I'm glad that's over. I ran through most of the levels quickly. 18, 23 and 25 were the difficult ones, and for some reason I ran into a perceptual barrier at level 25 that took a while to break through. The bombs were nothing more than a nuisance, serving as a another kind of opaque object. I would have liked another live element such as a diffraction grating that 'splits' a beam into invisible counterparts (that can be reflected but not light up a bullb) until they are rejoined.
Congratulations! It's a great feeling, isn't it? On Thursday evening I re-ran through all 25 levels as a speed trial and did them all in 30m 05s.
If you feel up to attempting a slightly newer version of the same basic game, it's available as a 28 level version at a website that Laura Chartier linked to in the comments section of my journal. They've made a couple of the levels harder (the evil Level 19, for example), and added three after 25. I ran through them all in a few hours yesterday evening.
But even if you decide to try the newer game, take a few days to bask in the warm glow of success first.
I learned more about myself running through those levels. My reverse ray trace strategy worked very well for most of the levels. Indeed, this is a basic weakness in the game, that if there are obvious back path dead-ends, it is easy (well, not easy but easier) to determine the true path. It was the levels with multiple partial possibilities that threw me and I failed to realize my basic strategy had to be abanonded or at least modified.

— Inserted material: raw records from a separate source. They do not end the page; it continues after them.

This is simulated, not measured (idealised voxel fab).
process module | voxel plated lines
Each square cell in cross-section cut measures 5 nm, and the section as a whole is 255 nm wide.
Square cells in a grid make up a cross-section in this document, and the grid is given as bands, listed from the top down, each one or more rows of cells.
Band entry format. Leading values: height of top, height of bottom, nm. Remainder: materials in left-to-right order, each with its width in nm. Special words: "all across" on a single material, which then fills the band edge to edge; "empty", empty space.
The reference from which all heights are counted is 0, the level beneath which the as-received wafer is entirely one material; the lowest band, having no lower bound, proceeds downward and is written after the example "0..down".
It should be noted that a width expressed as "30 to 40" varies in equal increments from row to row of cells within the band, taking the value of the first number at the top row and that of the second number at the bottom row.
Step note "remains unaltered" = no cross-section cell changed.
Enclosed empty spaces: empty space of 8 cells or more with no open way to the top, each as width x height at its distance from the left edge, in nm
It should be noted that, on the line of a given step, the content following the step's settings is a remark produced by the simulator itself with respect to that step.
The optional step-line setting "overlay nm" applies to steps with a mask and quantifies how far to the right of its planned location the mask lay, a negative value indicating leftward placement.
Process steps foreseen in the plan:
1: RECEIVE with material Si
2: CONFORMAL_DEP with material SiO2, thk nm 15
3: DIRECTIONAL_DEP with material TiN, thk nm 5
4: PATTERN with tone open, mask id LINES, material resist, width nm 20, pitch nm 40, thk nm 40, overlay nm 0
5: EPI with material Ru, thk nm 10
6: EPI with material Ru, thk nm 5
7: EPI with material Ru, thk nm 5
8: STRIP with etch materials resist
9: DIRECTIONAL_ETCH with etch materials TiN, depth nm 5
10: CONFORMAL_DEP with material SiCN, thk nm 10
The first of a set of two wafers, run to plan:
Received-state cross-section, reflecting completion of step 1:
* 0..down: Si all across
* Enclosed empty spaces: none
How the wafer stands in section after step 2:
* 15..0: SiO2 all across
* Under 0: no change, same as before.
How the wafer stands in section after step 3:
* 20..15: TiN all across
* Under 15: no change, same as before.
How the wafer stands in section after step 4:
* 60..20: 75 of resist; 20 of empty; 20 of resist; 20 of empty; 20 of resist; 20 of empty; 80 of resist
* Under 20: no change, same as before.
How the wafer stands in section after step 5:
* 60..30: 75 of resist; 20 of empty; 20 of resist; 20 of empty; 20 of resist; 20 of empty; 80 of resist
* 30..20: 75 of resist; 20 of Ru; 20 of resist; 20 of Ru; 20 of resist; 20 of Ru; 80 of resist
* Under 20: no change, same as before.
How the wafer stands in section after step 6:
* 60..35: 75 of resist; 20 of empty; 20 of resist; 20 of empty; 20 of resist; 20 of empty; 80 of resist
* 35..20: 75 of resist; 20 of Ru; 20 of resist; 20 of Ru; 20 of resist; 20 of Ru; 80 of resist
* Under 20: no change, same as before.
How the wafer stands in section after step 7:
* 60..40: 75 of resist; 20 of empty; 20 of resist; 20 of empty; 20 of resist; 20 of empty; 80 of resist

I'll take a look at the new game *after* taking a break from it. The interesting part of all this is that playing this game helped me solve a real and gnarly path optimization problem at work. Gosh, I can declare those game days as research.
I'll use the backward trace to establish where the end-points have to be, and then work out partial interior solutions that fit together. For me it usually includes a fair amount of intuition to get to the solution. If I were to try to code it as an algorythm, I'd write it as something like integration by parts, with boundary condition matching.